Knesset Rife With Lobbyists, Report Shows

The Knesset building (Nati Shohat/Flash90)

To some, the word “lobbyist” has a negative connotation, but the profession is quite well accepted in the Knesset. Over the past year, there was a 64 percent growth in the number of registered lobbyists who hobnobbed with Knesset members, promoting specific interests. In mid-2015, there were 91 such lobbyists, but by this month, that number had grown to 177, an annual report on the state of Knesset lobbyists released this week said.

A lobbyist’s job is to represent a specific interest, and to argue the merits of that interest before MKs, in order to convince them to support bills that promote those interests. They may represent private businesses, industry organizations or even individuals, and they may also represent more than one interest. In fact, the number of clients that use lobbyists exceeds their number: In February 2017, there were 515 registered interests represented by the 177 registered lobbyists.

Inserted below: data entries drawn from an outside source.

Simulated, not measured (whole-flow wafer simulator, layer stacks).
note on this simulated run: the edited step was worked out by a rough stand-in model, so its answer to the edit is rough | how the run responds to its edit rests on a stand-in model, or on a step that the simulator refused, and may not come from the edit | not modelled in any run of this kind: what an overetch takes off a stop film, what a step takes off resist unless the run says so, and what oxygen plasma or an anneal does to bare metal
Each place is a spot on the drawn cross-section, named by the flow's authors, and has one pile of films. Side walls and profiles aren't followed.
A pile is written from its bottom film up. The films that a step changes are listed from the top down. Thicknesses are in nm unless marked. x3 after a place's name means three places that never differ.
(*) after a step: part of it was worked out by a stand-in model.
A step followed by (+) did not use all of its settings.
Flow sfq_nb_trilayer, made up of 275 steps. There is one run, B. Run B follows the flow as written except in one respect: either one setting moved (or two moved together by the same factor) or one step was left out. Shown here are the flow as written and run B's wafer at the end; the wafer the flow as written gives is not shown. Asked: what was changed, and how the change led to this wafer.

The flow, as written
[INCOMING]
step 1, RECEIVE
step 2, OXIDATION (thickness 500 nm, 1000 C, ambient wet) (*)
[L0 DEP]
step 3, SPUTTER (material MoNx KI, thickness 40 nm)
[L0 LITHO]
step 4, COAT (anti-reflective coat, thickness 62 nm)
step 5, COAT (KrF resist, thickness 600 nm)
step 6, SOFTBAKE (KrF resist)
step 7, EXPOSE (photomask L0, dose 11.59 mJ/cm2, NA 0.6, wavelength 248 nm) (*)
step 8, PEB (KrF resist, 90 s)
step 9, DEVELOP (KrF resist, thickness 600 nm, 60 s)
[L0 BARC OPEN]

Many of the lobbyists are former industry executives or government officials, who have good ties with government members and “know the right people.” One recent new lobbyist, for example, is Dror Strum, former head of the Finance Ministry’s antitrust division, who represents media firm RGE, the majority owner of Channel Ten, which has, in several instances, required government assistance in order to survive.

One company new to the lobbyist scene is Unilever, the British-Dutch corporation that apparently decided it needed representation after recent incidents of contamination of Telma cereals, which the company manufactures. Other organizations with lobbyist representation include the Yad Vashem Holocaust Memorial, the Israel Bitcoin Federation and the Teachers Union,.